Equivalence of Schrödinger operator formalism and Path Integral Formulations for Scalar Field Theory

Question

I'm exploring the deep connections between different formulations of quantum field theories and have a specific question about the equivalence between the Schrödinger representation and the path integral representation for scalar field theory.

Since the path integral is derived from the Schrödinger equation, I recon that the relation should be bi-directional:

$$ \langle \phi_f |e^{-iHt/\hbar} | \phi_i \rangle = \int D[\phi] e^{iS[\phi]/\hbar}. $$

Consider a free scalar field theory with the Lagrangian density:

$$ {\cal L} = \frac{1}{2} \partial_\mu \phi \partial^\mu \phi - \frac{1}{2} m^2 \phi^2 . $$

From this, we can derive the corresponding Hamiltonian density:

$$ {\cal H} = \frac{1}{2} \pi^2 + \frac{1}{2} (\nabla \phi)^2 + \frac{1}{2} m^2 \phi^2 $$

where $ \pi $ is the canonical momentum associated with $ \phi $.

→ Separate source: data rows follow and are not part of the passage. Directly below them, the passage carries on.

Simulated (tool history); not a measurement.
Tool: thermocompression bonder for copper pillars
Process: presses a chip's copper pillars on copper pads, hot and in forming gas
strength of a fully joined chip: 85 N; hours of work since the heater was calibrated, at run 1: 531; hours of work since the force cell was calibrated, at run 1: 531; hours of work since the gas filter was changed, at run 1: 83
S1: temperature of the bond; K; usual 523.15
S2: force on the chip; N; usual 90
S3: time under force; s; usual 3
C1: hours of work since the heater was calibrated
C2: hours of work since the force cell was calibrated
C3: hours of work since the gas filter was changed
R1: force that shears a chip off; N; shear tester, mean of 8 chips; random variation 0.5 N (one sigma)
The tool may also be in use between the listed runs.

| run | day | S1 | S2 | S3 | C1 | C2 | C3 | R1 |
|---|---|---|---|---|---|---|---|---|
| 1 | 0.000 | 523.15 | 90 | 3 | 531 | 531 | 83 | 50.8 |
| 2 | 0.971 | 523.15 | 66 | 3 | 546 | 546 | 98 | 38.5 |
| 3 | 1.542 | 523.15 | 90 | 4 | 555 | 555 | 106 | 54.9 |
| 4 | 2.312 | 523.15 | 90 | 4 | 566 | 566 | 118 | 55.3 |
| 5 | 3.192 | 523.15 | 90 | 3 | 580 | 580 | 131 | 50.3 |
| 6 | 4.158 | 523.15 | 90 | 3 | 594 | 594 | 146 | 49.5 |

Now, in the Schrödinger representation, we would describe the quantum field by a wavefunctional, $\Psi[\phi(x), t]$, evolving according to:

$$ i\hbar \frac{\partial}{\partial t} \Psi[\phi(x), t] = H \Psi[\phi(x), t]. $$

Given that the wavefunctionals in the Schrödinger picture are elements of a Fock space, is the Schrödinger representation using the derived Hamiltonian equivalent to the path integral representation?

Answer 1

TL;DR: This is mainly an exercise in transcribing the standard QM formulas into QFT.

1. The standard convention to write the wavefunctional is$^1$ $$ \Psi_S[\phi,t]~\equiv~{}_H\langle\phi,t|\Psi\rangle_H~\equiv~{}_H\langle\phi|\Psi(t)\rangle_S. \tag{1} $$

2. Therefore OP's TDSE $$i\hbar \frac{d}{dt}\Psi_S[\phi, t] ~=~ \hat{H}_S \Psi_S[\phi, t]\tag{2}$$ in ket-form becomes $$i\hbar \frac{d}{dt}| \Psi(t)\rangle_S ~=~ \hat{H}_S | \Psi(t)\rangle_S. \tag{3} $$

3. Here the Hamiltonian $$\hat{H}_S ~=~\int d^3{\bf x}~ \hat{\cal H}_S ({\bf x})\tag{4}$$ is given in terms of the Hamiltonian density $$\hat{\cal H}_S({\bf x}) ~=~ \frac{1}{2}\left\{ \hat{\pi}_S({\bf x})^2 + (\nabla\hat{\phi}_S({\bf x}))^2 + m^2 \hat{\phi}_S({\bf x})^2 \right\} +{\cal V}(\hat{\phi}_S({\bf x})).\tag{5}$$

4. The CCR $$[\hat{\phi}_S({\bf x}), \hat{\pi}_S({\bf y})] ~=~i\hbar\hat{\bf 1}\delta^3({\bf x}\!-\!{\bf y})\tag{6}$$ is the first principle of canonical quantization.

5. The Schrödinger representation reads $$\hat{\phi}_S({\bf x})~=~\phi({\bf x}), \qquad \hat{\pi}_S({\bf x})~=~\frac{\hbar}{i}\frac{\delta}{\delta\phi({\bf x})}. \tag{7}$$

6. The time evolution operator is $$\hat{U}(t)~:=~\exp\left(-\frac{i}{\hbar}t\hat{H}_S\right). \tag{8}$$

7. The phase space path integral is derived from the operator formalism in the standard way by inserting infinitely many completeness relations $$\begin{align}{}_H\langle \phi_f|&\exp\Big[-\frac{i}{\hbar}(t_f\!-\!t_i)\hat{H}_S\Big]|\phi_i\rangle_H \cr ~=~&\int_{\phi(\cdot,t_i)=\phi_i(\cdot)}^{\phi(\cdot,t_f)=\phi_f(\cdot)}\, \mathcal{D}\frac{\phi}{\sqrt{\hbar}}\,\mathcal{D}\frac{\pi}{\sqrt{\hbar}}\,\exp\Big[\frac{i}{\hbar}\int_{t_i}^{t_f} d^4x\,\big(\pi(x)\dot{\phi}(x)-{\cal H}_S(x) \big)\Big], \end{align}\tag{9}$$ cf. e.g. this related Phys.SE post.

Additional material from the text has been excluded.